In a 9-0 vote, the Seattle City Council approved a minimum wage hike from the state’s current $9.32 per hour to $15 per hour, KIRO 7 reports. Washington state already has the highest minimum wage in the country.

Pushed through by Democratic Seattle Mayor Ed Murray and Socialist City Council member Kshama Sawant, the hike is bringing heavy criticism from both Democrats and Republicans. (RELATED: Seattle May Raise Its Minimum Wage To $15 An Hour, And Not All Liberals Are Happy About That)

The phase-in period starts on April 1, 2015. Big businesses such as Starbucks will be required to implement the new wage over three to five years. Smaller business have four to seven years. Many franchise owners have deep concerns about the new minimum wage.
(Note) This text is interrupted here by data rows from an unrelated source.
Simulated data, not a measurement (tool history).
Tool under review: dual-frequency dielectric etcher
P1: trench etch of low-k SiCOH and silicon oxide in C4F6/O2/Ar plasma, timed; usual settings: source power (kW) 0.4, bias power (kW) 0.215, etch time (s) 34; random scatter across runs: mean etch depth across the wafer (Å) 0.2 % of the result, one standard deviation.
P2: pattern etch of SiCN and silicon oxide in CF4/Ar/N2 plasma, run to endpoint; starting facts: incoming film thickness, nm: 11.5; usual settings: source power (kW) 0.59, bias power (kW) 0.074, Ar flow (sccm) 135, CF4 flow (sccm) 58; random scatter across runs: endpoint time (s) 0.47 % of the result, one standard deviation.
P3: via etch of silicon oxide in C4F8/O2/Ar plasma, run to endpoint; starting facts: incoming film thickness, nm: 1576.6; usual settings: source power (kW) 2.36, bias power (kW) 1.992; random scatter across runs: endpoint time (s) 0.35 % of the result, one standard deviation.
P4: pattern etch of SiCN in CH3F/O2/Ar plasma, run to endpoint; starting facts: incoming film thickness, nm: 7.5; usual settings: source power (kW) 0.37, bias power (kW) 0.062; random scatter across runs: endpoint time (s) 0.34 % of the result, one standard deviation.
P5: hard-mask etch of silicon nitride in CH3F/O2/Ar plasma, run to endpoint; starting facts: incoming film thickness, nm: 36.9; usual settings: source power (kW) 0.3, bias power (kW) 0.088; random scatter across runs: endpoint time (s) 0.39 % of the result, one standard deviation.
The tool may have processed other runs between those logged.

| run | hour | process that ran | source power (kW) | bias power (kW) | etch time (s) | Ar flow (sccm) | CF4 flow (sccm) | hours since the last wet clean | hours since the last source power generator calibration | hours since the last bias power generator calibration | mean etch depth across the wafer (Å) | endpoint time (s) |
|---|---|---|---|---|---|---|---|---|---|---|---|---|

Historically, legal precedent has defined franchise businesses as independently owned and operated. However, the law ignores this precedent and has grouped franchises among other big businesses in the state, forcing them to adhere to the three- to five-year phase-in period.

The law also changes the standards applied to jobs that receive tips. Tips are commonly included in the wage of a worker. With the change, some businesses will be allowed to include tips in employees’ wages during the transition, but after the law is fully implemented, businesses will have to exclude tips.

Many business owners heavily disagree with this change. Tips are included in employee income taxes, and Angela Stowell of Ethan Stowell Restaurants argues tips should therefore be included in minimum wage. “We can show that our front of the house employees are making 35-50 dollars an hour sometimes,” she said.

Stowell and others have vowed to continue to push back against the hike. “Some continued work is going to have to happen in order for the Seattle restaurant scene to stay lively and vibrant,” Stowell said.

City Council member Kshama Sawant doesn’t seem to care. “When businesses campaign openly against me, they will be showing where they stand. They will be showing they are against lifting workers out of poverty.”

Antony Davies, a Mercatus Center-affiliated senior scholar at George Mason University and associate professor of economics at Duquesne University, weighed in on the potential problems the minimum wage law will create.

“The problem is that those who lose their jobs are worse off,” Davies said. “For example, raising the minimum wage from $10 to $15 would put an extra $10,000 in a full-time minimum wage worker’s pocket — provided the worker kept his job. The worker who loses his job has $20,000 removed from his pocket. IOW, the average person who benefits from a minimum wage hike benefits less than the average person who loses, loses.”

Davies compared changes in minimum wage relative to the average wage to unemployment rates among different types of labor in a recent study. The study looked at the last 45 years and how each 10-percentage point increase in the minimum wage affected those different groups.

College-educated workers saw no increase in unemployment. Those with a high school education saw a one-half percentage increase. Workers without a high school diploma saw a one percentage point increase. The worst off are young workers without high school diplomas. They faced a two percentage point increase in unemployment.

“The workers who pay first are the least advantaged,” Davies said. “Sadly, those are exactly the workers who are most in need of our help.”